A QA Team should be able to add a monitoring system to their machines with a bit of effort. I did this on my own, on my own time. It took me a few weeks and a few retries with getting ELK setup. But once I had it working I was able to consume data on Memory, CPU and DISK of each QA machine.
Better Than Top
The problem with top, is that it shows what’s happening now. What if code comes in that appears to show a bit more memory usage, or CPU is spiking while the automation is running? Top can show the issue as it’s happening, but can it compare to a result from the last known good (master), from 2 weeks prior?
These dashboards are also very visual. Clearly we can see the impact of what’s in memory and how much % it consumes, or what process is having the heaviest hit on CPU. Then we can scroll back through the history and compare at any other given moment.
But ELK doesn’t just deal with performance metrics….
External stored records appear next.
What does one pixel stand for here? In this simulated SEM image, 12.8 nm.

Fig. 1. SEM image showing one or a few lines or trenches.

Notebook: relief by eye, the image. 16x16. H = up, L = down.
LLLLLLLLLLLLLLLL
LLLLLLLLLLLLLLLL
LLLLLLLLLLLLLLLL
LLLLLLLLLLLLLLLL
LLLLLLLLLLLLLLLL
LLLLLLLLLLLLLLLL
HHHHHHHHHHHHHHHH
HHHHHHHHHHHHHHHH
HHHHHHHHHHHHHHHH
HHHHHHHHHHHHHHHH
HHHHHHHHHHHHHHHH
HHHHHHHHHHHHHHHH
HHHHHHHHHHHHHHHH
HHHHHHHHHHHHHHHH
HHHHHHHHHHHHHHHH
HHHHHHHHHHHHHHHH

ELK – what it is and what it does
ELK consumes logs. Any logs. It has recipes for parsing the most common log varieties (Apache, Tomcat, Suricata, HAProxy, etc.) The logs are parsed and each bit of data is a data object. These data objects are easily added to a visual display to form relationship studies. An analyst can dig into the processes running on a machine, and can spot an incident of compromise. Or someone might discover a memory leak that surfaced several weeks ago but went unnoticed until now. ELK is about log data consumption and analysis.
ELK stands for Elastic, Logstash, Kibana. Those are the three primary utilities that need to be installed.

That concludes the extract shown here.